Photo Walking with Purpose
A recent photo walk taught me some things about seeing and how we influence what we see by what we are looking for.
I’ve often taken walks with my camera, just looking for interesting topics. Turns out that is a massive project because there are almost an unlimited number of pictures in any given location if you consider everything from the microscopic to the panoramic, especially if one adds artistic modifications.
Instead, the other day I tried taking a walk with the goal of producing a picture of a plant, a flower or similar, isolated from its surroundings. I want to make a series of such pictures to explore concepts of individuality, solitude, being alone versus loneliness, relationship, etc. So, in order to build a set of photos that might work, I looked just for such scenes.
The picture in this post is an example of something captured.
However, I realized later that I had missed other potential pictures noticed on previous photo walks through the same area. They were interesting to me, and sometimes part of other potential projects, but not examples of the current focus. So, focusing on seeing just the one type of scene made me miss other interesting ones.
This seems pretty obvious in retrospect, but made me realize how much more there is to see than we notice, depending on our focus, how much there really is to explore.
Another observation was that there were some scenes that were not the type of thing I was looking for, that nevertheless evoked some of the concepts that I ultimately want to explore. Perhaps a bit of moss hanging from the tip of a branch or a lone tree in the middle of a field. However, since they weren’t what I was looking for, I deliberately passed them by.
There is a difference between what a picture is of, and what it is about.
William Jenkins
Looking for a particular type of picture was different than looking for any picture that evoked a particular idea.

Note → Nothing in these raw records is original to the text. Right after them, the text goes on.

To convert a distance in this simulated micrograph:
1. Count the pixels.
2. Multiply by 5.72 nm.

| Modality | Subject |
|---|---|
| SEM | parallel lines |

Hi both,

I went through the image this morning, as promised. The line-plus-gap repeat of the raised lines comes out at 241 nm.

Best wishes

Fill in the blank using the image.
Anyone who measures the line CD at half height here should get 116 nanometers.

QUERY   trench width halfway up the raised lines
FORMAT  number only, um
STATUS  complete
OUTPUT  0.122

So for me, there are at least three different ways to move through an environment: looking for anything of interest, looking for a particular type of picture, and looking for illustrations of ideas.
Not that profound, but wanted to write it down as something to think about while moving through this exploration of photography.
This blog needs to be rebuilt to fix a number of technical issues, and I am considering expanding it to include more explorations of regular photography, including reflections on taking pictures, as I learn about the art. This post moves a little in that direction.